Like Mark Workman, Jerry West, Hot Rod Hundley and others from the old Kanawha Valley Conference, Price thrilled local fans by signing with West Virginia. He suffered horrific knee issues at WVU that ended his dreams of a pro career, and should have ended his college career, but he would not disappoint the fans in his home state. He played in great pain at WVU from 1970-72, often guarded the opposing team's best player and still averaged almost eight points and five rebounds in his career.
Throughout his playing career, Price was known for playing the game the right way. His high school teammate Phillips shared this story.

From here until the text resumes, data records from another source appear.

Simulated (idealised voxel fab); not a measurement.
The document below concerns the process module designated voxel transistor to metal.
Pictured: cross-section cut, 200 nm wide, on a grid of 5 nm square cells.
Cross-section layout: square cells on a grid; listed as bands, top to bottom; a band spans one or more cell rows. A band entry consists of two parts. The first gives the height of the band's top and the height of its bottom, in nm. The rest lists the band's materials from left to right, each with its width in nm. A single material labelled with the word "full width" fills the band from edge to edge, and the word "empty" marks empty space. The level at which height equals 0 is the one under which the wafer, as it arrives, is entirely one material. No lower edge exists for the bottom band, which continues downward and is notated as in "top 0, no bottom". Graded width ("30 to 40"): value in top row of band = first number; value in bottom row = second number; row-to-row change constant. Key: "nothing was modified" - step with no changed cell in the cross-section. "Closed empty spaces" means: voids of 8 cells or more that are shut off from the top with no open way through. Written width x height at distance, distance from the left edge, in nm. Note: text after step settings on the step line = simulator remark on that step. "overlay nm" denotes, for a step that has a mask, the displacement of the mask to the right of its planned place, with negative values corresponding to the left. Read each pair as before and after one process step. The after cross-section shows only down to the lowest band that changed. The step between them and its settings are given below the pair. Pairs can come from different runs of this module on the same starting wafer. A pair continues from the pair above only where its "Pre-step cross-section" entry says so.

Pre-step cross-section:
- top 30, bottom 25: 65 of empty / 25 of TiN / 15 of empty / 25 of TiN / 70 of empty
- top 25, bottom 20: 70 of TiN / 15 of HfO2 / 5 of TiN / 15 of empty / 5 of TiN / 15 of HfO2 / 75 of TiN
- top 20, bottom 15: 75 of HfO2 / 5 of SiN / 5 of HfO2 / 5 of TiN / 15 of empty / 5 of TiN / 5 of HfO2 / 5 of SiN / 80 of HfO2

"We were playing Parkersburg and winning by about 17 points in the second half," Phillips said. "One of their guards was talking trash to Sonny Burls and Sonny kept telling him, 'Look at the scoreboard, look at the scoreboard.'
"Curt came over to Sonny and reminded him that type of behavior was not necessary. Trash talking and technical fouls were not acceptable to Coach Romano or to Curt, and he refused to let us act that way."
After working professionally with the Job Corps in many parts of the country, Price moved back to Charleston in 2012. It is good to have him back.
He is not only a part of our basketball history, but also our music history. He loves music as much as basketball. He played piano as a youngster and then switched to guitar. In a story with Gazette writer Sandy Wells in March of 2008, he talked about playing with the King Sound Interpreters and touring in Myrtle Beach, Virginia Beach and Atlanta.
In college he played with a band that toured in Boston and New Jersey. One day he played a Saturday afternoon basketball game in Morgantown and a dance that night in Fairmont. A young Stevie Wonder walked in since he happened to be playing a concert in Fairmont. He asked if he could sit in on drums. Little did Stevie know he wasn't the biggest celebrity in the Holiday Inn that night.
Stevie Wonder wrote and performed "Sir Duke," but in this area, Curt Price will always be known as "The King."